A python module that performas a convolution with a kernel with a variable width. Any kernel can be used where width is a function of a single variable.
Variability of the kernel width is achieved by warping the signal, performing the convolution with a fixed kernel and then unwarping the signal.
Only signals with uniform sampling can be convolved in the current version.
##Download
This software can be downloaded by cloning the git repository:
git clone https://github.com/sheliak/varconvolve.git
A folder varconvolve
will be created
##Installation
A setup.py file is provided. The module can be installed in the usual way by running
cd varconvolve
sudo python setup.py install
This will make the varconvolve
module available system-wide.
##Usage
See example.py
or keep reading.
###Define a kernel function The module expects to have a kernel function available. Only one argument is required, the width of the kernel. What shape the kernel has or what the width actually means is irelevant. A minimal example here will produce a normalized boxy kernel:
def kernel(w):
w=int(w)
return np.ones(w)/float(w)
The user must take care that the kernel is normalized, if this is required for his application. Width is given in natural units, not pixels.

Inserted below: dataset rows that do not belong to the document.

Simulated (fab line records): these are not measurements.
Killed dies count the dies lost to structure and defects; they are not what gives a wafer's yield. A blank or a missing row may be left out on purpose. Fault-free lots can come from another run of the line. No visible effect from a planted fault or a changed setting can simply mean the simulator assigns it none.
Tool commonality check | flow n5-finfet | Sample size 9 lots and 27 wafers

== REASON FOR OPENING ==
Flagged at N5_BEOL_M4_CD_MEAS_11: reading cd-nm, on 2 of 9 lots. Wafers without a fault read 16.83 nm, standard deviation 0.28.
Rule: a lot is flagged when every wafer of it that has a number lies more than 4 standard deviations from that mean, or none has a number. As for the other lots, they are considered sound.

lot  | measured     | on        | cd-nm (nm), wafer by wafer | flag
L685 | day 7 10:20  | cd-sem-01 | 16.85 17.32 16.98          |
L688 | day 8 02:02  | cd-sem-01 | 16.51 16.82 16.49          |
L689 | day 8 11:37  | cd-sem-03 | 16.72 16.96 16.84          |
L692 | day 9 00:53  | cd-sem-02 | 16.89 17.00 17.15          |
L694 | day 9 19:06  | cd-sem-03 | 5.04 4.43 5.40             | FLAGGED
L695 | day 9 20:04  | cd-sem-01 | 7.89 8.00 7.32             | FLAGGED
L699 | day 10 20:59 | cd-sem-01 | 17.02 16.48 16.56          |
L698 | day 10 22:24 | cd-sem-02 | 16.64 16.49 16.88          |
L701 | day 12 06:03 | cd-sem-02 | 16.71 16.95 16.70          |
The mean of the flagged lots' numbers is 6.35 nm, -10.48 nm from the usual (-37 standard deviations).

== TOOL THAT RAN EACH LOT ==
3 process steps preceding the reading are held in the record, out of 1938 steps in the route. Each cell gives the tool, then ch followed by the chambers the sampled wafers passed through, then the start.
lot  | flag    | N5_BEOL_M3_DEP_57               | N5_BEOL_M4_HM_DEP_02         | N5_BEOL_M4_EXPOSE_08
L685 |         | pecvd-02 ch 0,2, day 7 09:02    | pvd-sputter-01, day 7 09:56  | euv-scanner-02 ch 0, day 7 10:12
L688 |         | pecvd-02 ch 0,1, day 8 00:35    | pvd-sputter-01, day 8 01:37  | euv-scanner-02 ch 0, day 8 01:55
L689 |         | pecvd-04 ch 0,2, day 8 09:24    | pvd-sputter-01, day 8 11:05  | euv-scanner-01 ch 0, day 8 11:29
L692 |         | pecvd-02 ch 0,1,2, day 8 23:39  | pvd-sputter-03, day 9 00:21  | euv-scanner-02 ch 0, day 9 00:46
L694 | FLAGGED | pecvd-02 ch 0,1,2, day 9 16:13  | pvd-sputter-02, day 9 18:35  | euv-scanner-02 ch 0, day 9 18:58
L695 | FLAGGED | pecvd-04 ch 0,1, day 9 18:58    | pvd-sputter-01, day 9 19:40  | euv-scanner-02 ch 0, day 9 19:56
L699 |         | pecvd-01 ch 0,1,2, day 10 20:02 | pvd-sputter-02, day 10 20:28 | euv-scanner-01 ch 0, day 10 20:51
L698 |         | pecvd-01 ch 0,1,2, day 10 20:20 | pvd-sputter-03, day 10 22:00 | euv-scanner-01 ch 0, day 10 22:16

###Define a width variability function How the width of the kernel changes can be given in two different ways. The first one is to provide a function (like a linear function here):
def var(x):
return np.polyval([0.2,1],x)
The second way is to use an array of the same shape as the signal array where the width is sampled. Linear interpolation will be made to determine the kernel width between the sampled points.
###Run the convolution:
y_convolved=varconvolve(x,y,kernel,var,oversample=1,mode='same')
The arguments are:
x
is the array with the sampling of the signal.y
is the array with the signal.kernel
is the name of the kernel functionvar
is a function, a list or an array giving the kernel width.oversample
is a float larger than 1 defining how much the signal will be oversampled in the process of making the convolution. 1 means no additional oversampling and a value greater than 1 means that that many points will be created for each point of the signal before the convolution is done. Use values greater than 1 only if accuracy is a big concern.mode
is the mode of the returned convolved signal. See numpy's convolve for the explanation.
The returned parameters are:
- A convolved signal.